Description

Improving Quant Portfolios with the MarketPsych ESG Controversies and MATLAB

Richard Peterson, MarketPsych

Identifying companies’ trends in ESG controversies can provide valuable insight for mitigating risk in equity and fixed income portfolios. Refinitiv MarketPsych ESG Analytics data, via Refinitiv, provides sentiment scores distilling a massive collection of news and social media content through an extensively curated language framework. Richard Peterson, CEO of MarketPsych, introduces the data set, and Valerio Sperandeo of MathWorks shows how to quickly build a quantitative investment strategy using the data in MATLAB^®.

Published: 3 Feb 2023

Full Transcript

Good to chat with everyone. I think the meat of this show today will actually be Valerio. So I will give it introduction to the data set that Valerio is working with, with MATLAB. And then he'll talk about some of the research that he's done, which I think will be very interesting for you.

So we are looking at a data set that is based on unstructured data. So we're using natural language processing. We're converting news and social media into ESG scores. So depending on if a company's referred to-- related to there are human rights violations or workplace controversies or scandals, those are converted into scores that represent the percentage of all conversations that are about that topic.

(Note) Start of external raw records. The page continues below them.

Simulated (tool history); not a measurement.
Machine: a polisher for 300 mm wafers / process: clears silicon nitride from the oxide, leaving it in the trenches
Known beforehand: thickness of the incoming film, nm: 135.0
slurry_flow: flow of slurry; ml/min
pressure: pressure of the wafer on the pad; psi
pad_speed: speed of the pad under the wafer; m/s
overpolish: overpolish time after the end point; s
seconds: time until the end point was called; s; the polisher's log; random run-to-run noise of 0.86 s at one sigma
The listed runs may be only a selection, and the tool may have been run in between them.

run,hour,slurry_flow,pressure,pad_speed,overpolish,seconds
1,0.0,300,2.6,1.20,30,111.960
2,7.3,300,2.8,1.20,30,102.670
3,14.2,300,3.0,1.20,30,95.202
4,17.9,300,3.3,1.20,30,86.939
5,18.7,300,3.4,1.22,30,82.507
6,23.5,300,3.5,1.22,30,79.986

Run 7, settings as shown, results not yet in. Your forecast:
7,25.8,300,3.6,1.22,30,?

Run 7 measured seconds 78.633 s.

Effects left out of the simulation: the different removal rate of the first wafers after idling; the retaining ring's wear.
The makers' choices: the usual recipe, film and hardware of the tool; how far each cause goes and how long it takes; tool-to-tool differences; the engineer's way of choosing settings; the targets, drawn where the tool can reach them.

And the reason we create this, based on the media-- so over here on the right side is what's called media ESG sentiment data. And that's what we're going to be doing today is talking about. On the left side is traditional ESG data. So most ESG data is actually based on company reporting, corporate filings, press releases about the companies, and their activities.

Our ESG data that we'll be looking at today is based on the third party media, social media, news media, and what people are saying about a company. In this data set, we exclude press releases. We exclude anything that is from the perspective of the company itself or the corporate officers. So we're trying to get the objective view of the company so that we can understand specifically what's happening on a negative basis with that company.

So companies tend not to report negative ESG activities. They report positive ESG activities. But if there is a management scandal or sexual harassment, for example, that is more likely to be reported in social media than by the company. The company only later reports it, and they talk about what they're doing to fix it. So that's why we look at controversy specifically from the media.

Now, in this particular feed, it's called the Refinitiv MarketPsych ESG Analytics. This is the feed that Valerio we'll be working with today. And it covers over 100,000 companies. It goes back to 1998, and as point in time and the way that it includes companies since 1998.

It's multiple languages, 13 languages, and covers over 100 controversies and topics in the advanced feed. It's also real time. So it comes out every 60 seconds with an update based on all of the media in the last couple of minutes, hourly and then daily. So if there is an ESG scandal breaking, sometimes it can be very quick about that and see it before many others in the market do.

We have news and social media feeds. We publish them separately, but we also have a third feed where they're combined together. And I believe that's what Valerio was working with today is the combined news and social feed. And it is mapped to common ESG frameworks as well and inspired by those.

So it gives an external and a fast perspective. Now we create this media data based on a pool of 300,000 sources, though we've narrowed those down to about 6,000 that are objective and useful sources. So there are a lot of sources maybe that aren't that influential or aren't objective in the ESG space.

We try to look for those that have multiple perspectives about a given topic. And from regions or countries where if someone gives two sides of an issue, they won't get in trouble. So obviously, you can-- in some regions, if you give alternative perspectives, you are banned as an investigative journalist.

We have, again, over 100,000 companies. And then we have, in this example, Luckin Coffee is coming from a given headline. So we processed 2 million articles a day, and we pull out 4,000 meanings. These meanings are essentially the puzzle pieces of ESG. So if we're given this headline from CNBC that China's Luckin Coffee is plummeting after a CEO investigation, we can say, oh, there's a management investigation at the company.

So that is one of those 4,000 puzzle pieces. But because that's 4,000 is too many to work with as a quant, it's too easy to overfit, what we do is aggregate those together into general ESG themes and controversies. And these are inspired by the Refinitiv ESG Framework, which is one of the standard traditional data sets. And it covers about 400. We found that we could map about 250 of their traditional scores to natural language processing. And then we added some additional scores that we could capture through natural language processing that are usually not captured by a human analyst.

So here's an example of how that would appear if we were to aggregate together, say, all of the ESG controversies about a given company. So the black line here is the Luckin Coffee share price in early 2020. And the blue line here is the ESG controversy score. Now a low controversy score is a bad thing in this case.

And what we are tracking with our ESG controversy score is just all the negative commentary. Now in Luckin Coffee, it happened to be governance commentary. Muddy Waters short selling research firm put out a negative report and said that they were selling the shares because they thought there was some sales numbers being fudged at Luckin Coffee.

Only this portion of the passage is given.